The concept of high school interns may seem strange. Don’t most high schoolers work at fast food restaurants or mow lawns, if they have a job at all? When you think of a typical intern, you probably think of a college student or a twenty-something trying to ease their way into a full-time position. High school interns are becoming more common as the job market becomes more competitive and the demand for more relevant work experience increases.
When I was 17, I got an internship at VYPE Magazine Central Indiana, a local branch of a national high school sports magazine. My dad occasionally took photos for the VYPE magazine and web site, and I jumped on the opportunity to work with them. I was a senior in high school and I knew I wanted to go to college to major in journalism, but I had no idea what I wanted to do within the field. I was really into sports in high school, helping to start up the girls’ soccer team at my school when I was a freshman and running track for three years. I thought that since I loved playing sports, why not try writing about it?

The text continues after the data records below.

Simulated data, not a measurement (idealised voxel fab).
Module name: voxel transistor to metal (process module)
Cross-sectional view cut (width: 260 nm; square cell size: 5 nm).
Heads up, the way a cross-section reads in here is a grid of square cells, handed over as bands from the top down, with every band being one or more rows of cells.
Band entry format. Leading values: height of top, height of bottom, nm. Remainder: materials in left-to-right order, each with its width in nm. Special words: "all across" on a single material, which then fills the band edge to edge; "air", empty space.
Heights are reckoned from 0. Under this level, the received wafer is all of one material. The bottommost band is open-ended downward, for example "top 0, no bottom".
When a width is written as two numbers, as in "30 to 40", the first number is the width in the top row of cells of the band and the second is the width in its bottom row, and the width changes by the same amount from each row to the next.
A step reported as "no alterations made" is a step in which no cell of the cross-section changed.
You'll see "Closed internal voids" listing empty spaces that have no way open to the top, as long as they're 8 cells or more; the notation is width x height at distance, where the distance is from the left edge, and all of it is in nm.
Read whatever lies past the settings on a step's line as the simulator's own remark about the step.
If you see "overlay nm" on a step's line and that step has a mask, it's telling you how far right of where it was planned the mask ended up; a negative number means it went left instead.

I was one of three interns, the other two being older and more experienced, so I was a bit intimidated at first. I ended up learning a lot from both of them. It was important for me to recognize that I wouldn’t always know what I was doing and that was okay—I was there to learn!
At the time, I wasn’t too keen on the work I was doing. I would often sacrifice my Friday nights live tweeting basketball games, and my Saturday afternoons recapping wrestling meets. I would drive almost an hour to the magazine’s office every Wednesday after school. It took me a while to realize that I did truly enjoy the work I was doing, even if it required me to have a less-than-convenient schedule. Being a high school student is like a full-time job, but with a bit of sacrifice you can have an experience that will pay off for years to come. Perspective is key.
The work that I did at VYPE was the first step to clearing the path to what I wanted to do with my journalism studies, and helped me learn and sharpen my strengths. In addition, it helped me stand out when applying for future opportunities since not many high school students gain relevant work experience in their field so early.
My advice to any high schooler is this: if you have even the slightest idea what you want to do in the future, try to find an internship (or job) relevant to that and take it for a test run. This is a great way to “shop around” and find out what you like and don’t like! Some opportunities you come across may not actually be formal internship programs—maybe they’re job shadowing, or just working a few hours a week. Either way, you’ll have an experience on which to form opinions and make future decisions.
Look for any personal connections that you, your parents, or your friends may have in the industry you’re interested in, like how my dad worked for VYPE. Put yourself out there and (respectfully) ask for work where you have connections! I know that’s much easier said than done, but you’ll thank yourself later. If I can do it, you can do it too.